Blurb from Goodreads:
Sage Huxley escaped her troubled childhood in Lyndale, Texas and she hasn’t looked back. Well. She hasn’t looked back often. When would she have the time, between finals, shepherding obnoxious freshmen, her mayoral internship (and his irate chihuahua) and a part-time mechanic’s gig up in the Bronx?
Then she gets the call that her estranged father has died and left her a home in major disrepair. Should she sell it for the bank’s lowball offer? Or sink her entire savings into a home she’d rather demolish?
Leo Pindar was voted “Most Likely To Go To Prison” and he didn’t disappoint. But five years later, Leo is a (heavily tattooed) small business owner giving others the second chances at life he’s been given. So when Sage Huxley walks back into his life with a literal broken home, he’s just going to fix it and send her back to her bright, shining future. He’s already lied to her about his feelings once before. He can do it again.
Right?
Here’s the thing: I am a giant snob when it comes to reading and I am also an absolute sucker for romance novels. There are times when I want to read a story and know within a chapter who’s ending up with whom, and even though there will be complications and obstacles, we are going to get a happy ending, and Juliet Holmes’ Third Time’s a Charm delivers on that.

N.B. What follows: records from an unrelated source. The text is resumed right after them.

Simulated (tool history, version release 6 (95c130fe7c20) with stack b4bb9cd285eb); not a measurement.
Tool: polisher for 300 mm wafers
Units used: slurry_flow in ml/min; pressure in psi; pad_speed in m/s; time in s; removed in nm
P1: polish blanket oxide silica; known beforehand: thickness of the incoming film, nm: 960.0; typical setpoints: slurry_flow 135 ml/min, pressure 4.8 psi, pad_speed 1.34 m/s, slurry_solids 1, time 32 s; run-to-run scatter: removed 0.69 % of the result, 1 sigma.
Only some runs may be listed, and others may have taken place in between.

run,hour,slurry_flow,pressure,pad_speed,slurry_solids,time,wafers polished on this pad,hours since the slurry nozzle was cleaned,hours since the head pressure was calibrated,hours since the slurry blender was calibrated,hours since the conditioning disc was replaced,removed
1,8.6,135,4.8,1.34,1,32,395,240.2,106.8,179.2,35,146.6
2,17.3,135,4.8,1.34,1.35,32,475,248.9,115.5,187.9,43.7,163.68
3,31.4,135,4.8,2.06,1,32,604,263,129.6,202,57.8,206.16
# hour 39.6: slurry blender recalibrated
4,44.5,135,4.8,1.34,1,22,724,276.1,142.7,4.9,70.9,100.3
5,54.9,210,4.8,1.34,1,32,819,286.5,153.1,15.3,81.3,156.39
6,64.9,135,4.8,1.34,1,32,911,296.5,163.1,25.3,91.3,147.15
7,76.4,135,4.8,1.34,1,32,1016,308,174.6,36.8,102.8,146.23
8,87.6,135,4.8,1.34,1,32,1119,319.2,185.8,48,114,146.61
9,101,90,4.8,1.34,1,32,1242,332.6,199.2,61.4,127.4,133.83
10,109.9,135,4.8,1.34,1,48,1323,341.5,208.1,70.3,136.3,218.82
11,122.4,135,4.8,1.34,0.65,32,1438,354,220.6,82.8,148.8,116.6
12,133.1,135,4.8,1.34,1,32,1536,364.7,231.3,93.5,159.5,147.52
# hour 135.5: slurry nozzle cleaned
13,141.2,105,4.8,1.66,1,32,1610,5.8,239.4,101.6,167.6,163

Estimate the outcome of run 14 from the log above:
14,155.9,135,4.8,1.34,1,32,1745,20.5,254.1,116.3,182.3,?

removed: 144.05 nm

Great things about this book: fantastic dialogue and endearing background characters, who I sincerely hope are getting their own books. Sage and Leo were great but I’d love to read more about Leo’s brothers, not to mention John and Hazel (who star in Small Town Charm, which I’m absolutely adding to my to-read list). The story doesn’t shy away from some serious issues, including Leo’s mother’s early onset dementia and Leo’s own mental health and I don’t think those issues are minimised.
It is well written, and tightly written; we are spared exposition but I think maybe, in places, it was too sparse. The pacing wasn’t perfect and though I believed the outcome, I would have liked to see more about how we got there. There were some time skips, some of which are flagged and some of which are not, which was mildly confusing. Overall, I enjoyed it; an undemanding read with characters to root for.
Rating: 4 stars (a romance that delivers, but lacks a little depth).
TL;DR: A book about a girl returning to her hometown, and the love of her life, if they’d only get out of their own way.